Home Business News Millions expected to miss self-assessment tax deadline, as HMRC failings brought to light

Millions expected to miss self-assessment tax deadline, as HMRC failings brought to light

by Amy Johnson LLB Finance Reporter
25th Jan 24 11:40 am

The latest analysis by finance experts, RIFT, has shown that the number of HMRC customers likely to miss this month’s self assessment tax deadline is expected to climb, as they struggle to get the help they need following HMRC’s decision to shut its helpline for all but priority calls.

The self assessment deadline is fast approaching and as of midnight on the 31st January, millions of self employed workers will be expected to have filed their self assessment tax returns.

12m people submitted a self-assessment last year

The analysis of Gov data by RIFT shows that last year (2022/23), £42.9bn was paid in self-assessment income tax, the highest total seen in the last two decades (Since 2003/04). Last year, self-assessment tax receipts also accounted for 17.3% of total income tax receipts received by HMRC, up from 13% two decades ago – again the highest proportion seen during this time period.

Seven tips to get your Self Assessment tax return right

Over 12m people were due to file a self assessment tax return last year. Of these, 8% missed the deadline. While this figure was down from 19% the year before, it still equated to a total of an estimated 1 million people.

Failure to file your self assessment could see you hit with an initial late filing penalty of £100 if you are up to three months late in doing so.

You’ll have to pay more if it’s later, or if you pay your tax bill late and you’ll also be charged interest on your late payments.

Despite the year on year reduction in the number of people missing the self-assessment tax deadline, it’s expected that this downward trend will be reversed this year.

56% increase in time taken to answer calls

The reason? At the start of December last year, HMRC made the baffling announcement that they would be closing their helpline to all but priority calls.

Further analysis of the latest Gov data by RIFT’s shows that in November 2023, just prior to this announcement, the average waiting time to speak to someone sat at an average of 22 minutes and 18 seconds. This was 56% longer versus November 2022, despite the fact that the number of calls received had actually declined by 1.4% during the same time period.

Data from HMRC itself shows that nearly a quarter of all calls to HMRC advisers are made in the eight weeks leading up to the January self-assessment deadline. It’s not just those embarking on self-assessment for the first time in 2024 who are likely to struggle, there is also expected to be increased demand for help from pensioners who have been drawn into income tax territory, as well as those impacted by the Government’s stealth tax raid.

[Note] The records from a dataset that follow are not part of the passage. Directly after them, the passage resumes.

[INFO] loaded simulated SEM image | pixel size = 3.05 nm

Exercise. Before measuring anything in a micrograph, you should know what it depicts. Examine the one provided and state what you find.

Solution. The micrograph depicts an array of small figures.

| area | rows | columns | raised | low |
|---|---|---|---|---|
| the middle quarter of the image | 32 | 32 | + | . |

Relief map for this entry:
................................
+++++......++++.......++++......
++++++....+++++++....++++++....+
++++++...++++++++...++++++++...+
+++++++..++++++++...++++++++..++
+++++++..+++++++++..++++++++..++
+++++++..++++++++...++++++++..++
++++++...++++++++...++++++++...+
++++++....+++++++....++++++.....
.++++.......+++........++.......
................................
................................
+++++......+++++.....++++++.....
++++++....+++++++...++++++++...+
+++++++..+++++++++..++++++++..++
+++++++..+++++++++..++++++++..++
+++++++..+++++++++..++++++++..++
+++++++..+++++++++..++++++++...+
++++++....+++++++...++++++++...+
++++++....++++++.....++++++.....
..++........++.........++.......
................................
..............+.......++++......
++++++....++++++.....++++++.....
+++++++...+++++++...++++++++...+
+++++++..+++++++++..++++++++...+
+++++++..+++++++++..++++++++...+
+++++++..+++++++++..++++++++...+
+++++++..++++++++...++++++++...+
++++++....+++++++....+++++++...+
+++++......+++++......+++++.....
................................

Inadequate webchat service buckling under pressure

HMRC’s solution has been to funnel customers to their webchat service and the analysis by RIFT shows that in November last year, 99,381 webchats were submitted to HMRC, a year on year increase of 139.5% – a huge increase before the decision to close the HMRC helpline was even made.

However, the service has been criticised as not fit for purpose, with many failing to get the answers they need, while many more have also struggled to use it in the first place, including older generations and those with learning difficulties such as dyslexia.

Customers expected to be out of pocket

Not only are many customers in danger of receiving fines for missing the self-assessment deadline, many more are worried that they will underpay on the tax owed, making them liable to further financial penalties down the line.

However, internal data from RIFT also shows that they could be out of pocket should they overpay.

The figures from RIFT show that the average tax refund from HMRC currently stands at £1,625, having increased by 5.1% in the last year alone.

But it’s not just an overpayment that could mean you are owed a refund. Many self-employed workers simply don’t realise that they could be owed money if they’ve purchased items such as office supplies, clothing or subscriptions related to their work. They can also claim a refund if they have made a donation to charity, clocked up mileage while travelling for work or incurred legal or financial costs such as hiring an accountant.

Bradley Post, MD of RIFT, said, “The decision by HMRC to close their helpline ahead of this month’s self-assessment deadline has been heavily criticised and quite rightly so as it’s likely to impact millions of people, many of whom will be undertaking the task of completing a self-assessment for the first time.

While we can appreciate that the current economic landscape is far from ideal and HMRC itself is not immune to such factors, it’s fair to say that it should have been much better prepared to deal with the increased demand for its help and advice.

For those still struggling with a self-assessment the best advice at this late stage is to contact them as early as possible with any query, have your finances well organised before you do and, if you’re still at a loss, seek the help of additional industry professionals such as an accountant, or a tax return specialist like RIFT.”